Am 15.11.2016 um 16:18 schrieb Robert Nichols:
On 11/15/2016 07:32 AM, Sven Eschenberg wrote:
Obviously it is not a bug in cryptsetup, but rather in dracut and some
distributions initrd scripts. What's really annoying about the CVE is
the fact, that it is mostly irrelevant. If I can get to the password
entry of an initrd, I obviously have control over the boot process.
If I
do have control over the boot process I have a splendid variety of
options to do all the things described in the CVE.

I wonder why the authors of the CVE recommend to freeze the system,
instead of adding auth to get a shell. Seems quite stupid to completely
remove the ability to investigate problems.

The boot process can be configured to deny that control (BIOS configured
to boot from the internal drive only, GRUB set up to require a password
for all except the default selection).

Interesting, haven't seen any such firmware so far for PC. A firmware
that indeed can disable the bootmenu etc. whilst not requiring a
password during boot would be the one exception of course.
Most firmwares will actually happily boot the configured port, even when
the device is switched over, with one exception: Secure Boot with a
uniquely signed bootloader and a unique key installed in the firmware.
(Requires a non vendor key).

The machines I have all either (a) if a BIOS administrator password is
set, requires that password in order to enter the boot menu, or (b)
allow all alternative devices to be excluded as boot device candidates.
Either way, you need the BIOS administrator password to get to an
alternative boot device.


Surprisingly this seems to be the case for the machine I just tested. I'd assume an extra option+PW for the boot menu however, since it is not a direct access to the setup nor a persistent change. So, yes, admitted, with an admin PW one can get all the way to the initram without entering an extra password. I wonder however how securely that password is stored?

On a Red Hat system with an encrypted root filesystem, I get 5 attempts
to enter the encryption password. Then the system locks up, and the only
options are to (a) press <ESC> to dismiss the graphical boot screen and
see a "wrong password" message, and/or (b) press CTRL-ALT-DEL to reboot.


I'm still considering this a stupid approach, I prefer a sulogin with
auth approach and happily live with it.

sulogin is going to be hard to do if the root filesystem (where
/etc/shadow resides) has not been decrypted. You would have to have some
alternative password mechanism, and you can already accomplish that in
GRUB with password-protected alternatives.
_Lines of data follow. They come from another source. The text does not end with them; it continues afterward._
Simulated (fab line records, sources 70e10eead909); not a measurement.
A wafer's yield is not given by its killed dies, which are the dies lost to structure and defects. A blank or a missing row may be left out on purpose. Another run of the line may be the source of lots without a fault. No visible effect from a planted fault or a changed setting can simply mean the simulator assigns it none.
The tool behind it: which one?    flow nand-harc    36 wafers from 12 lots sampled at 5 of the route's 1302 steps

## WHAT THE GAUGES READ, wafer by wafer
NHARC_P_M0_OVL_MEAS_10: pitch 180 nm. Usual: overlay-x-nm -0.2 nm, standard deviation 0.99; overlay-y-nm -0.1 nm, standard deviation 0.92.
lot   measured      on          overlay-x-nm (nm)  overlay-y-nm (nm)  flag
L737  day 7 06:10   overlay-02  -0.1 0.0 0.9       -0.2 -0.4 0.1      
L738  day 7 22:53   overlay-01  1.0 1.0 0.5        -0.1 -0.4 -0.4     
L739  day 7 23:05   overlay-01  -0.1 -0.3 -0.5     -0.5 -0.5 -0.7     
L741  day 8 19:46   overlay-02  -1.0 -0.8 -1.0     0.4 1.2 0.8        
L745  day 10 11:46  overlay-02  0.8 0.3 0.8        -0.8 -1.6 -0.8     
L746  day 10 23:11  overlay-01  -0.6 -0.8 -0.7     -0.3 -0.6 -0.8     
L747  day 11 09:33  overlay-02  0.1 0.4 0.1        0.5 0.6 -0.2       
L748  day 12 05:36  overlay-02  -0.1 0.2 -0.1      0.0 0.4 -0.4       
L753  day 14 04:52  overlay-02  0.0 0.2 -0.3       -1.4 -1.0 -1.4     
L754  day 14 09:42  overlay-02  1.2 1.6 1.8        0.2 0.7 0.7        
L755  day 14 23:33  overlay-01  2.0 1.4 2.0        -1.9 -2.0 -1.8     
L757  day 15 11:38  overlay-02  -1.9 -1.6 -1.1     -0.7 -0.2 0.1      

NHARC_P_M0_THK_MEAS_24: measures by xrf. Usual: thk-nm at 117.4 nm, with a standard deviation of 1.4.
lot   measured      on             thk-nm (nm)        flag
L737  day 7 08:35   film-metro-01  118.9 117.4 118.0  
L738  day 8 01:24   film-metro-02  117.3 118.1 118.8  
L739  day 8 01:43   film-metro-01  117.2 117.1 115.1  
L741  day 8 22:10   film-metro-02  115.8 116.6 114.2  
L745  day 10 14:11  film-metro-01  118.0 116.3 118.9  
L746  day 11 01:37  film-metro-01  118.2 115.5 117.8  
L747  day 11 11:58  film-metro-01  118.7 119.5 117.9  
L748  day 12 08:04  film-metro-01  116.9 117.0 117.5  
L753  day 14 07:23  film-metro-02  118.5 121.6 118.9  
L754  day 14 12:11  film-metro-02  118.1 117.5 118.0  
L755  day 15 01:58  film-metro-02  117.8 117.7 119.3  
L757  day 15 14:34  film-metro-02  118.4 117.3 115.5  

No, the root filesystem is the initram (initrd) until rootfs is switched over - all you have to do is adding a passwd(file) with an entry to it. You won't need shadow anyway, since the only login supported is a root login, which implies full access to shadow (usually). Of course you would probably not want to just grep the root line from the system, but generate a single line passwd(file) with an entry for root with some seperate password. If you trust on the cryptographic strength of the hashing and salting in the passwd/shadow files, you could include them aswell and support user and root logins with sulogin (during initrd). Using shadow in this particular case makes sense again.